Restoring models when batch size is different

Emre_Bayram · February 27, 2020, 6:46pm

I have a very simple model with 2 conv and 2 linear layers.
the input and output of the linear layers depends on the batch size.
I am having problem(size mismatch) when I try to save the model weights with a batch size and restore with another batch size.
How can I make save/restore independent from the batch size? Can you point me to a sample model?

Thanks!

simaiden · February 27, 2020, 6:49pm

The model should be independent of the batch size, can you post your code please?

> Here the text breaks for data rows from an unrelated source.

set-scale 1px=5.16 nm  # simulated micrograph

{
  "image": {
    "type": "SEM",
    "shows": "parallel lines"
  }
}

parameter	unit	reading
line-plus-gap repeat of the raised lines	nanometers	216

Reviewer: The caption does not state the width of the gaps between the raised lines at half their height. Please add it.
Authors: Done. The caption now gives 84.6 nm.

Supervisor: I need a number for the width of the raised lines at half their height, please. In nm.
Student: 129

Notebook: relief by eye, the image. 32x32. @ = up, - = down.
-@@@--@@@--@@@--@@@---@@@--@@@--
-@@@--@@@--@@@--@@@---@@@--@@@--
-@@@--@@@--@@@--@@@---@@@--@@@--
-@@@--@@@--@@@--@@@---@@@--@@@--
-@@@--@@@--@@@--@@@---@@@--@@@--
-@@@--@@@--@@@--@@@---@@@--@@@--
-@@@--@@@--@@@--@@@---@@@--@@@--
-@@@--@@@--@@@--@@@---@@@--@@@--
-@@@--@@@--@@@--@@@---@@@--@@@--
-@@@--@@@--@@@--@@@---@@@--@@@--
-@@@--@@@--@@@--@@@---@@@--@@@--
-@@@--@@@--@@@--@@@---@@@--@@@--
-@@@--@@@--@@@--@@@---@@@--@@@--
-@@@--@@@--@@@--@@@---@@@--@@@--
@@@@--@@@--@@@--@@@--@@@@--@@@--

Emre_Bayram · February 27, 2020, 7:02pm

My model:


class Net(nn.Module):
    def __init__(self, batch_size):
        super(Net, self).__init__()
        self.batch_size = batch_size
        self.conv1 = nn.Conv2d(1, 2, 3)
        self.pool = nn.MaxPool2d(2, 2)
        self.conv2 = nn.Conv2d(2, 1, 3)
        self.fc1 = nn.Linear(self.batch_size * 2 * 14, 2048)
        self.fc2 = nn.Linear(2048, self.batch_size)

    def forward(self, x):
        x = self.pool(F.relu(self.conv1(x)))
        x = self.pool(F.relu(self.conv2(x)))
        x = x.view(self.batch_size * 2 * 14)
        x = F.relu(self.fc1(x))
        x = self.fc2(x)
        return x

and this is how i am calling it:

y_pred = model(x)
The shape of the x is (batch_size, no_of_channels, h, w)

simaiden · February 27, 2020, 7:34pm

You could instance the original net with their weights and after replace the fc layers, something like:

net = Net(batch_size=4)
net.load_state_dict(torch.load(your_weights))
net.fc1 = nn.Linear(new_batch_size* 2 * 14, 2048)
net.fc2 = nn.Linear(2018, new_batch_size)

but this layers will initialize with random weights, so you will have to train the net again. Btw why are you using a batch dependent network?

Emre_Bayram · February 27, 2020, 7:38pm

Because while training, it is a lot faster if I feed with a big batch size like 512.
But on production I wont always have 512 images so I may call it with single image, 4 images or any amount.
I wonder how ResNet implementation is doing it because with ResNet I can train with any batch size and call with any other batch size.

The workaround I have found for now is I train with 512 batch size and while calling on prod I fill the missing part with replicate data.
But this is not a good solution.
Thanks anyways;
I will dig into ResNet implementation later to see how it is doing.

Emre_Bayram · February 27, 2020, 7:42pm

Also I dont know how to make a batch independent network but still able to train/call it with batches. Do you have any suggestion to make the above network “batch independent”?

simaiden · February 27, 2020, 7:51pm

The batch are usually only for training, and in production you usually call the network with only one image but you still have to pass the sample as a batch tensor (ie [1,no_channels,h,w]). Think that internally the network works with only one sample and you pass a batch tensor to calculate the loss across all the samples in the batch, and next average them.

So, the network is always batch independent

auzuha · June 26, 2021, 11:30am

If you still need help , i encountered a similar problem and found a way to work around.
I was facing this problem because my batch size was 64 and total datapoints / samples were 20000 so the last batch couldn’t be divided into 64 and i got size mismatch error. This was because i hardcoded into the first linear layers after all conv layers like this :
self.lin1 = nn.Linear(out.reshape(64,8*20*20))
instead of doing this , I passed the length of each training batch as a parameter to the forward function.
and passed len(xb) as the parameter and changed self.lin1 to self.lin1 = nn.Linear(out.reshape(batch_size , 8*20*20))
where batch_size is the current batch size.

Well i also missed that you could always do nn.Linear(out.reshape(-1,8*20*20))
Without sending a batch size parameter manually.